I work with a bunch of dead peoples' stuff. I historicize their papers and documents, and sanitize the lives and various experiences of all these people into a little Word document that is then made available on the internet.
Today, I became fundamentally sad when a lady that I was working with...well, I was working on organizing her journals and letters and stuff... when she died.
I went home because I was so sad about it- I couldn't go on working.
I just couldn't do it.
It funny because I was thinking to myself, this woman is so boring. She spent years and years crocheting a continuous quilt that I'm pretty sure wrapped around her house five times and watched tv. She talked about 'A Star is Born' a lot.
That was so sad.
In her journal, the last twelve years of her life, she wrote the same thing every single day. 'I did the work.'
Then at the last week or two before she stopped writing, she changed that to 'Elaine did the work.'
The last entry read 'Elaine did the work and went to the store for me today. I feel awful, just layed around.'
I don't know why it made me so sad- I hated her and how boring and how mundane and how very very meticulous she was about everything.

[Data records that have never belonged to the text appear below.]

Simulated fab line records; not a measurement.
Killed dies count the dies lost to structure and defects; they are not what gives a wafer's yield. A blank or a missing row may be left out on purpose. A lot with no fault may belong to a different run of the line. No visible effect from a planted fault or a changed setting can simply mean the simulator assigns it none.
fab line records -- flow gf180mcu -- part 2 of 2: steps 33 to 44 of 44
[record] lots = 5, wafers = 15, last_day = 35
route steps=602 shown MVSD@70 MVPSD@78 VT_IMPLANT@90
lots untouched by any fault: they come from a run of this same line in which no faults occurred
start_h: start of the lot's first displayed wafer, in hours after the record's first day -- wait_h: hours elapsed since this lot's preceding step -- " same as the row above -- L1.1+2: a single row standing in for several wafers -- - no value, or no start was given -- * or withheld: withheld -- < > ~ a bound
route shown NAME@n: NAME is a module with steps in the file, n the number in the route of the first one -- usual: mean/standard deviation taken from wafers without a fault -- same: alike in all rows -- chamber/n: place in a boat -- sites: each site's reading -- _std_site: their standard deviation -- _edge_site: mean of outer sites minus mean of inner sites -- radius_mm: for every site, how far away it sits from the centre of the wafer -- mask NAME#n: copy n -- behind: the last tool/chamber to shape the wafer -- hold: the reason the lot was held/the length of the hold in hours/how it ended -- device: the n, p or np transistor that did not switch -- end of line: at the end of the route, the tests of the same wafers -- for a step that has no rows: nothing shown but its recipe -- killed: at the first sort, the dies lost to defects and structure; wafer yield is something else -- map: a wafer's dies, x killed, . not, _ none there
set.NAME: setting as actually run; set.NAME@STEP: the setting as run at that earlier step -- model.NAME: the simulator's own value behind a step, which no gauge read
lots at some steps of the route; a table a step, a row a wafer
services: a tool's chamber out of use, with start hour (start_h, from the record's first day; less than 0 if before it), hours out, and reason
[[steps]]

I felt like crying the whole way home.
I think I realized something about the profound brevity of life, and about the supposed fullness that makes it what it is- it's the human predicament, I guess- to be aware that we will one day be different, and that we will one day die. One day I will not do the work, and that I will one day feel awful and just lay around.
It is sad to me.
2 comments:
im sad too.
Me too. And I wonder what the work was. Also, if you did cry, and did stay at work, John would have taken you to his office and given you chocolate. I know this from personal experience.